And, of course, I’m just making this up on the spur of the moment, as I go along. I have no idea, now, 34 years later, why we thought those two plays belonged together as a double bill. I think—and I may be making this up too—that we just wanted to do Oedipus, but were afraid of it. We thought a Greek tragedy, perhaps the darkest of all the Greek tragedies, was simply not up to the taste of a modern audience, and, by pairing it with our most successful comedy we would at least break even on the combination. Or maybe we just wanted to do Earnest again; we had a wonderful time with it, but were afraid that doing it again so soon might not draw our audience back so we would hedge by combining it with quite a different, but excellent, play that would bring in our existing audience and a new audience. Whatever.
Anyway, it’s really hard, in your second season, to say you are a repertory company unless you simply repeat the first season more or less forever. We repeated Earnest but we picked five more plays that we had not already done (It was only our second season.): Oedipus, Federico Garcia-Lorca’s Blood Wedding, Albert Camus’ Caligula, George Bernard Shaw’s Arms and the Man, and William Shakespeare’s: The Winter’s Tale. Now, except for Caligula, we’ve done all these plays again. We did Earnest again in 1987 and in 2003. We did Oedipus again in 2001. We did Blood Wedding again last year. We did Arms and the Man again in 1988. We did The Winter’s Tale again in 2003.
Why? Why do a play again for an audience, pretty much the same audience, who saw our last production of that play? Actually we’ve only done that once: with Earnest. It was virtually the same production, with only a couple of the smallest roles played by different actors, but it was as much like an extension of the run of a production, as it was a new production of the same play. But when we did Oedipus again it was hardly the same play. Yes the script and the music were the same but that was about it. The first production had a cast of eight speaking roles and a chorus of eleven singers and dancers. Nobody doubled in more than one role.
But our second Oedipus had a total cast of eight. Eight actors entered. One of them was wearing a headdress that was almost a mask and a royal robe. He was Oedipus and he spoke the opening speech to the chorus: the rest of the cast. At the end of the speech one member of the chorus went upstage to a costume rack, put on the headdress and robe of a priestess and continued the scene. Then Creon entered. That is, the priestess took off her priestess mask and robe and rejoined the chorus. Another actor—another member of the chorus—put on the mask and robe of Creon and played the next scene as that character. And so for the rest of the play.
And so it is with every repeat of a script. Different actors, usually a different director, always different mounting. But suppose they were much the same (as with our Earnest). If you liked it the first time you’ll like it again. How many times have you seen The Nutcraker? Or A Christmas Carol? Has anyone ever said “Why should I go to the concert? They’re doing Beethoven’s Ninth and I’ve already heard it.” Or “I’m not going to the Louvre. I’ve already seen the Mona Lisa.”
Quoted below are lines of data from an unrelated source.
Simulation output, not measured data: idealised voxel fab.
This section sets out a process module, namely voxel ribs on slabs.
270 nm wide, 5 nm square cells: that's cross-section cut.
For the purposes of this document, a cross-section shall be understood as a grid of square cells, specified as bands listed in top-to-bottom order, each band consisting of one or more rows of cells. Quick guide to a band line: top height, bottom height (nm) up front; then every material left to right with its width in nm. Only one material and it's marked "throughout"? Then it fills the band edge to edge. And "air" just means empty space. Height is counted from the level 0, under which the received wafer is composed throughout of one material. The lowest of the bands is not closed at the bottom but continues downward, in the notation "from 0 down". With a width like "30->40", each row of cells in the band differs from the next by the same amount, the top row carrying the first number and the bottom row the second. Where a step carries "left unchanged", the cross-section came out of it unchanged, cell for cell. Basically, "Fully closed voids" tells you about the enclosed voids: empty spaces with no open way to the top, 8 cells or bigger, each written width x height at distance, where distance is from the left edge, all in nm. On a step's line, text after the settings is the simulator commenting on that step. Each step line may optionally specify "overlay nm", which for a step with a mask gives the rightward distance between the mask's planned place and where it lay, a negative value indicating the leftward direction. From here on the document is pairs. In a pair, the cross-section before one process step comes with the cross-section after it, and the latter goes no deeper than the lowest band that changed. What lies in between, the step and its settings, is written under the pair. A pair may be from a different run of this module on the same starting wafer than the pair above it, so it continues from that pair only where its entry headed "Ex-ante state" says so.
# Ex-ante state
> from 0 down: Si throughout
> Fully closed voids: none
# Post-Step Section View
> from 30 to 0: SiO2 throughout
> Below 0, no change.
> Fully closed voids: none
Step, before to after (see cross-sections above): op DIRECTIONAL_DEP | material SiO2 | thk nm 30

Richard Bell took time out of his busy schedule to give some insight into The Upstart Crow’s first season.
In 1980 we had closed our first play, The Way of the World, and to our surprise we had made a small profit on it.
So we thought we’d try it again. But finding a classical play we could mount with almost no set and with costumes out of thrift shops seemed daunting. (It was a small profit.) But there was a strong feeling about the avant-garde theatre at the time and the avant-garde plays around at the time looked like they could be done with no set at all, and with pretty much any costumes the actors might already own. The avant-garde drama in 1980 was the theatre of the absurd and existentialist theatre, and that looked like the way to go. The best of that genre was Samuel Beckett’s Waiting for Godot, but that required four men, one boy, and a tree. So it seemed like a poor choice for a company that wanted to center on an ensemble. (We had as many women as men, and some of our best actors were what we used to call actresses. [We’ve done Godot twice, but that is an article for another time.]) King Lear or Saint Joan costumed out of thrift stores just didn’t seem quite right, so we looked to Eugene Ionesco. We found three one-acts that could be done in pretty much any costume style you can imagine and required only a table and several folding chairs: The Chairs (of course), Jack, or the Submission, and The Bald Soprano. We called the show Trionesco, and, guess what, we made a small profit on it and audiences liked it.
So, clearly, that was the way to go. But the actors did not enjoy it. The directors of the three plays did; there are creative things one can do with these absurd plays that you just cannot do with realistic plays; things that free up a director, but give the actor impossible motivations. How does a director tell an actor what should be his motivation, what his character means, when they have to speak lines like these:
Mr. Smith: The pope elopes! The pope’s got no horoscope. The horoscope’s bespoke
Mrs. Martin: Bazaar, Balzac, bazooka!
Mr. Martin: Bizarre, beaux-arts, brassieres!
Mr. Smith: A, e, i, o, u, a, e, i, o, u, a, e, i, o, u, i!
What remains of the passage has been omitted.